This is the case:
I want to import data use logstash from mysql to elasticsearch,the subobject data is duplicated.How can I filter the data?
This is the error data in elasticsearch:
error json:
[{
"_index": "user",
"_type": "user",
"_id": "2",
"_score": 1,
"_source": {
"password": "1111",
"types": [{
"name": "111",
"id": 1
},
{
"name": "333",
"id": 3
}
],
"@timestamp": "2018-02-06T18:05:00.669Z",
"roles": [{
"name": "vip用户",
"id": 2
},
{
"name": "vip用户",
"id": 2
}
],
"@version": "1",
"id": 2,
"username": "vip"
}
},
{
"_index": "user",
"_type": "user",
"_id": "1",
"_score": 1,
"_source": {
"password": "1111",
"types": [{
"name": "111",
"id": 1
},
{
"name": "111",
"id": 1
},
{
"name": "111",
"id": 1
},
{
"name": "222",
"id": 2
},
{
"name": "222",
"id": 2
},
{
"name": "222",
"id": 2
},
{
"name": "333",
"id": 3
},
{
"name": "333",
"id": 3
},
{
"name": "333",
"id": 3
}
],
"@timestamp": "2018-02-06T18:05:00.668Z",
"roles": [{
"name": "管理员",
"id": 1
},
{
"name": "vip用户",
"id": 2
},
{
"name": "普通用户",
"id": 3
},
{
"name": "管理员",
"id": 1
},
{
"name": "vip用户",
"id": 2
},
{
"name": "普通用户",
"id": 3
},
{
"name": "管理员",
"id": 1
},
{
"name": "vip用户",
"id": 2
},
{
"name": "普通用户",
"id": 3
}
],
"@version": "1",
"id": 1,
"username": "admin"
}
}
]
"types" and "roles" is subobjects of user,it's duplicated.

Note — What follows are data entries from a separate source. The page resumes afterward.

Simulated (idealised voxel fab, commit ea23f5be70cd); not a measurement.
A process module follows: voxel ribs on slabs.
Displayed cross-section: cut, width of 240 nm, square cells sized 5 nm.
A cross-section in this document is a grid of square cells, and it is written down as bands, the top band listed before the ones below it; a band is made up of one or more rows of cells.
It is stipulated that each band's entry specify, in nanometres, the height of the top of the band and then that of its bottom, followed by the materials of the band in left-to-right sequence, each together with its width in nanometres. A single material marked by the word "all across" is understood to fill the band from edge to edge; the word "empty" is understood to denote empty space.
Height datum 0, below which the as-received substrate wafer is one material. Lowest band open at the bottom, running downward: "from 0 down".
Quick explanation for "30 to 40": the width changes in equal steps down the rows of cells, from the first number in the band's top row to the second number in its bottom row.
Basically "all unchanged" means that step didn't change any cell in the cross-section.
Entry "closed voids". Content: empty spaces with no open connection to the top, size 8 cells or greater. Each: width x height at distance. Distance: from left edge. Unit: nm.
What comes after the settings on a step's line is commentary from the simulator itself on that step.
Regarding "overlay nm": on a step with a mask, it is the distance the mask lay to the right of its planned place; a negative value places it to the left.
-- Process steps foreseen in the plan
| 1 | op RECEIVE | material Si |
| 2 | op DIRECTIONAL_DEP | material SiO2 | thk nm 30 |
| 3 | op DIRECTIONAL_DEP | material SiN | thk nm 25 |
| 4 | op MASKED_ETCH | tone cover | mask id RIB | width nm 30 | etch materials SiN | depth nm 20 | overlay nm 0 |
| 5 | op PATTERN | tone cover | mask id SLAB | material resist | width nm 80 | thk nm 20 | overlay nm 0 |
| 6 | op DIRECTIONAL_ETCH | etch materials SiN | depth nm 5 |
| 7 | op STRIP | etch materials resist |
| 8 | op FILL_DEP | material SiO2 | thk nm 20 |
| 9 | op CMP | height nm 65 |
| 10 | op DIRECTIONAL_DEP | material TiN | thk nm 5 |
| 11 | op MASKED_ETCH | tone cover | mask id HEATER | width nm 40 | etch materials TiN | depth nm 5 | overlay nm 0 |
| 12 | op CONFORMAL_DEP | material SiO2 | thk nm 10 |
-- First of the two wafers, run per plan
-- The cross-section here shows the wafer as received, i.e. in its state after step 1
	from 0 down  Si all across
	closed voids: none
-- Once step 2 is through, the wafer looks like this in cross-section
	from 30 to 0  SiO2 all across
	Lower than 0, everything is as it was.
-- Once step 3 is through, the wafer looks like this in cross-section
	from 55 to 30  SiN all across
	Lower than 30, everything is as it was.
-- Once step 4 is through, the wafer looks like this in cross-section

This is the configuration file when start logstash: I use logstash-filter-aggregate plugin, but I don't know the right way to use is correct.
input {
jdbc {
jdbc_driver_library => "/Users/wangbin/src/test/logstash-es-mysql/docker/logstash/jar/mysql-connector-java-5.1.45.jar"
jdbc_driver_class => "com.mysql.jdbc.Driver"
jdbc_connection_string => "jdbc:mysql://localhost:3306/testes?useUnicode=true&characterEncoding=utf8&useSSL=false&autoReconnect=true&createDatabaseIfNotExist=true"
jdbc_user => "root"
jdbc_password => "root"
jdbc_default_timezone => "Asia/Shanghai"
jdbc_paging_enabled => true
jdbc_page_size => 100000
jdbc_fetch_size => 10000
connection_retry_attempts => 3
connection_retry_attempts_wait_time => 1
jdbc_pool_timeout => 5
lowercase_column_names => true
record_last_run => true
schedule => "* * * * *"
use_column_value => true
tracking_column => "id"
statement_filepath => "/Users/wangbin/src/test/logstash-es-mysql/docker/logstash/config/user.sql"
}
}
filter {
aggregate {
task_id => "%{id}"
code => "
map['id'] = event.get('id')
map['username'] = event.get('username')
map['password'] = event.get('password')
map['roles'] ||= []
map['roles'] << {
'id' => event.get('role_id'),
'name' => event.get('role_name')
}
map['types'] ||= []
map['types'] << {
'id' => event.get('type_id'),
'name' => event.get('type_name')
}
event.cancel()
"
push_previous_map_as_event => true
}
}
output {
elasticsearch {
hosts => ["localhost:9200"]
index => "user"
document_type => "user"
document_id => "%{id}"
}
}
And the user.sql follows:
SELECT
u.id,
u.password,
u.username,
u.type,
r.id AS role_id,
r.name AS role_name,
t.id AS type_id,
t.name AS type_name
FROM user u
LEFT JOIN user_role ru ON ru.user_id = u.id
LEFT JOIN role r ON r.id = ru.role_id
LEFT JOIN user_type ut ON ut.user_id = u.id
LEFT JOIN type t ON t.id = ut.type_id